TEXT:Fitch Upgrades Australia's Foreign-Currency IDR to 'AAA'
HONG KONG/SYDNEY, November 28 (Fitch) Fitch Ratings has upgraded Australia's Long-Term Foreign-Currency Issuer Default Rating (IDR) to 'AAA' from 'AA+'. At the same time, Australia's Long-Term Local-Currency IDR has been affirmed at 'AAA'. The Outlooks are Stable. The Country Ceiling has also been affirmed at 'AAA', and the Short-Term Foreign-Currency IDR at 'F1+'.
"Australia's 'AAA' Foreign-Currency IDR reflects its fundamental credit strengths, including its high value-added economy, strong political, civil and social institutions and its flexible policy framework," said Art Woo, Director in Fitch's Asia Sovereign Ratings group.
"The combination of low public debt, a freely floating exchange rate, a credible inflation target framework, and liberal trade and labour markets provides Australian authorities the flexibility to run strong counter-cyclical fiscal and monetary policies during both economic downturns and upturns. These factors have helped Australia weather a number of externally-driven shocks over the past two decades," added Mr. Woo.
Fitch views Australia's low general government debt-to-GDP ratio - 26.3% of GDP in FY2010-11 - as one of the sovereign's standout strengths. In comparison, the 'AAA' peer rating group median was 55.7% of GDP in 2010. This provides Australia with the fiscal space to weather adverse shocks. The federal government remains committed to returning the commonwealth budget back to surplus by FY2012-13 (fiscal year ending 30 June 2013), although a further deterioration in global economic conditions could delay the achievement of this objective.
By contrast, Australia's external finances remain weak by 'AAA' standards, albeit not the worst among rating peers; net external debt stood at a sizeable 53.2% of GDP in 2010 and the current account deficit is expected to remain sizeable, a longstanding feature of the Australian economy. This makes Australia relatively sensitive to external financing shocks when compared to 'AAA' peers. As evidence, Australia's banking sector, which was and still is heavily reliant on external debt, faced difficulties accessing the international wholesale funding market in late-2008/2009. The banking sector has since reduced its reliance on short-term debt financing, to 21% in Q2 2011 from 30% of its total funding liabilities in Q1 2008.
The current boom in global commodity prices has helped Australia maintain healthy rates of economic growth against the backdrop of the global financial crisis. Australia's five-year real GDP growth averaged 2.8% in 2010, well above both the 'AAA' peer rating group median of 1.4%. Moreover, Fitch forecasts that real GDP growth will average 3.4% in 2012-2013, as construction of resource-based investment projects (coal, iron ore and liquefied natural gas) accelerate, up from an estimated 1.5% for 2011.

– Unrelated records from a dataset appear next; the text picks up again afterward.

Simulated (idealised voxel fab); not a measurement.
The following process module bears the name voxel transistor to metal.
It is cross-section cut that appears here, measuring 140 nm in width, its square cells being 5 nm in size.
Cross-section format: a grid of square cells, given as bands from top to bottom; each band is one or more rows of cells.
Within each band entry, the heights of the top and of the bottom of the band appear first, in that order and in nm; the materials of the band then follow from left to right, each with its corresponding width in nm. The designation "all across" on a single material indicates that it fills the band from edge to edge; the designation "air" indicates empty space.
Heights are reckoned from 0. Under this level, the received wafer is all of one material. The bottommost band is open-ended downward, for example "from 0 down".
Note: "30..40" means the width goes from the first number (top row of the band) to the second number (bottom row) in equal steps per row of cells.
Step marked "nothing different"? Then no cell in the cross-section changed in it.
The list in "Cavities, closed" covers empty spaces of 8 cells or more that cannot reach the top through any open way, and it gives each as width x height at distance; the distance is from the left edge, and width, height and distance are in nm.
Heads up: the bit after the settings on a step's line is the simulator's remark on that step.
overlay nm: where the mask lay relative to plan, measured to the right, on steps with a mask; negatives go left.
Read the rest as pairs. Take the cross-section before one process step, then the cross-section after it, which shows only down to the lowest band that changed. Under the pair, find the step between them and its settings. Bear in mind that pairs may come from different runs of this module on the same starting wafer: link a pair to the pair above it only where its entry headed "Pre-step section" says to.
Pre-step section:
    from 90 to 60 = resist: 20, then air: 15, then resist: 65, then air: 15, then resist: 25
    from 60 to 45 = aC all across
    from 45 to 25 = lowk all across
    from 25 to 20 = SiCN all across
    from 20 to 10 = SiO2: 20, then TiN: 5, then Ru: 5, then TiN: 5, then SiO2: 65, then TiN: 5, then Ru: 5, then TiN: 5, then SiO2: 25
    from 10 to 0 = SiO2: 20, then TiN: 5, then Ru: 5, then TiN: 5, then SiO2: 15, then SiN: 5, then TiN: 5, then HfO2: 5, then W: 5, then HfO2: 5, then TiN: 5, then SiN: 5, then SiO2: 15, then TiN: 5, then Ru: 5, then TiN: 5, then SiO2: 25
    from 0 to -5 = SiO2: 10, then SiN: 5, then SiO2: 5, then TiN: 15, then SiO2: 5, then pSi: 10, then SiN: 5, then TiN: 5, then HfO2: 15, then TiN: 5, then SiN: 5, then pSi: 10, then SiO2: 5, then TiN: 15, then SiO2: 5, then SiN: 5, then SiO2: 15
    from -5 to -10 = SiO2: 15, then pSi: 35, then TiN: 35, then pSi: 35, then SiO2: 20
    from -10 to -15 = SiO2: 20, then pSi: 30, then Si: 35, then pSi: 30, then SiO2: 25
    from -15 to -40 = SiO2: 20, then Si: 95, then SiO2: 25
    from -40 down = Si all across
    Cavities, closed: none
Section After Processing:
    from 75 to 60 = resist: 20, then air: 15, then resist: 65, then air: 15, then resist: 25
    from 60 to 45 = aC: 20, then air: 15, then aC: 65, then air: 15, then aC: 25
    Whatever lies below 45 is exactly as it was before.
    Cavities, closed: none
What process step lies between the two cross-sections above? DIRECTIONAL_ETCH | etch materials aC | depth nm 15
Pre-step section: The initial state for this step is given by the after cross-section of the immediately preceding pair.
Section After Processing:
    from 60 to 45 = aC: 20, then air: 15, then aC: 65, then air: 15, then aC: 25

The agency notes that this relatively high commodity dependence also poses risks. A large downturn in key commodity prices, leading to a sharp reversal in the terms of trade, could have significant knock-on effects on the domestic economy and public finances. However, in Fitch's opinion, the economy and the authorities have the capacity and capability to weather such a shock.
Household leverage is high in Australia. The household debt-to-disposable income ratio was 153.5% in Q211, above the 'AAA' median, albeit lower than some rating peers. This can be linked to the run-up in housing prices over the past decade and a half. Official and private sector estimates show that growth in housing prices have been moderating since mid-2010, which should ease concerns that a large bubble has developed.
Looking further ahead, Fitch would view successful implementation of the government's medium-term fiscal consolidation plans, particularly achieving budget surpluses and improving its net financial worth, as supportive for Australia's credit profile. In contrast, large problems in the banking sector, whether driven by a loss of access to the international wholesale funding market or by a significant deterioration in asset quality, could put downward pressure on Australia's ratings.